Price charts are the visual language of markets. Learning to read them won't make you a winning trader on its own, but you can't follow the markets without it. Here are the building blocks, explained simply.
The candlestick
Each candlestick summarizes price action over a chosen period (one minute, one hour, one day). It shows four numbers: the open, close, high, and low.
- The thick part (the "body") spans the open and close.
- A green/up candle means it closed higher than it opened.
- A red/down candle means it closed lower.
- The thin lines ("wicks") show the high and low reached.
Timeframes
The same market looks calm on a daily chart and frantic on a one-minute chart. Always know which timeframe you're viewing — short timeframes are noisier and harder to interpret.
Trends, support and resistance
- Uptrend: a series of higher highs and higher lows.
- Downtrend: lower highs and lower lows.
- Support: a price level where buying has repeatedly stepped in, forming a "floor."
- Resistance: a level where selling has repeatedly capped price, forming a "ceiling."
Common indicators
- Moving Average (MA): the average price over N periods, smoothing out noise to reveal trend direction.
- RSI (Relative Strength Index): a 0–100 gauge of momentum. Readings near the extremes are often described as "overbought" or "oversold" — but these are signals, not guarantees.

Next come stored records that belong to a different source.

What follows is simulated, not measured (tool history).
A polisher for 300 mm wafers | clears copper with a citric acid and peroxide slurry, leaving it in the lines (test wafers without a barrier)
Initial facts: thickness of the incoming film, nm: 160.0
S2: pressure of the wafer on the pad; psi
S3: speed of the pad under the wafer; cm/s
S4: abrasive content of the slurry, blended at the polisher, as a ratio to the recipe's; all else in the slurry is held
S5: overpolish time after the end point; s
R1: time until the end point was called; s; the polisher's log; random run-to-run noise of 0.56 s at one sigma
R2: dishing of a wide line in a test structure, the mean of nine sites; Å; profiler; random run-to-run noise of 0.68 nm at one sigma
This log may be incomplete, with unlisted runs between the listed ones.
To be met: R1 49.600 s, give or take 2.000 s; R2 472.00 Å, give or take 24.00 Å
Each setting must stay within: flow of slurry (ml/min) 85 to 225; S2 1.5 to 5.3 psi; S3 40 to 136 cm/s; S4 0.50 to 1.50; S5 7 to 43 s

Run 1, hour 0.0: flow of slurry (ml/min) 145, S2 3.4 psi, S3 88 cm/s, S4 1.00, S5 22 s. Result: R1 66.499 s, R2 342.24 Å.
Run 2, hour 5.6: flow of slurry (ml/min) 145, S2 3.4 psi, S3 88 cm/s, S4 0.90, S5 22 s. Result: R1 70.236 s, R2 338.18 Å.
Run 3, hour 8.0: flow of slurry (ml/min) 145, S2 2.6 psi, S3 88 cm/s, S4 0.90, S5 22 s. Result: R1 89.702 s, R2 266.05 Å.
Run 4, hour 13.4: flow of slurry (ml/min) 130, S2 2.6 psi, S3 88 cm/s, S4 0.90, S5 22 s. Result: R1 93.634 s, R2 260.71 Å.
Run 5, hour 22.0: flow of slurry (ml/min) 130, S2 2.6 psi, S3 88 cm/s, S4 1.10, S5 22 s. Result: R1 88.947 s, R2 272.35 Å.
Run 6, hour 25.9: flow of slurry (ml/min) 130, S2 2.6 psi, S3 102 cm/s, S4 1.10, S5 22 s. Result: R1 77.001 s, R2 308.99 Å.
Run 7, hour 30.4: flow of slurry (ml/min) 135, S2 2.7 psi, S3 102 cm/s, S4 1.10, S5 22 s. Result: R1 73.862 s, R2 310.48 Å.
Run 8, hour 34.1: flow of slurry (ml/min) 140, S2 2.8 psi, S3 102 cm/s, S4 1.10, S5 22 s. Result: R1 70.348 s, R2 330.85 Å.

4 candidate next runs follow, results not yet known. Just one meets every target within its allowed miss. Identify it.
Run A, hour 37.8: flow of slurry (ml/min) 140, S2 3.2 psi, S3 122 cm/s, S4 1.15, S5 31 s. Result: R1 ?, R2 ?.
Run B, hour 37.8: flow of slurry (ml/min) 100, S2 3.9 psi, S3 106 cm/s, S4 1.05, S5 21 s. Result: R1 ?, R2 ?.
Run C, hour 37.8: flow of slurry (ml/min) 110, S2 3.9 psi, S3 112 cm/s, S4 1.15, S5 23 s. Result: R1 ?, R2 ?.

- MACD: compares two moving averages to highlight shifts in momentum.
Putting it together
A sensible reading routine: identify the overall trend on a higher timeframe, mark obvious support and resistance, check volume, then use one or two indicators for confirmation — not a dozen. Simplicity beats clutter. When you're ready for the risks of acting on charts, revisit day trading realities.
Key takeaways
- Candlesticks show open, high, low, and close for a period.
- Trends, support, and resistance frame the bigger picture.
- Volume confirms moves; indicators describe, they don't predict.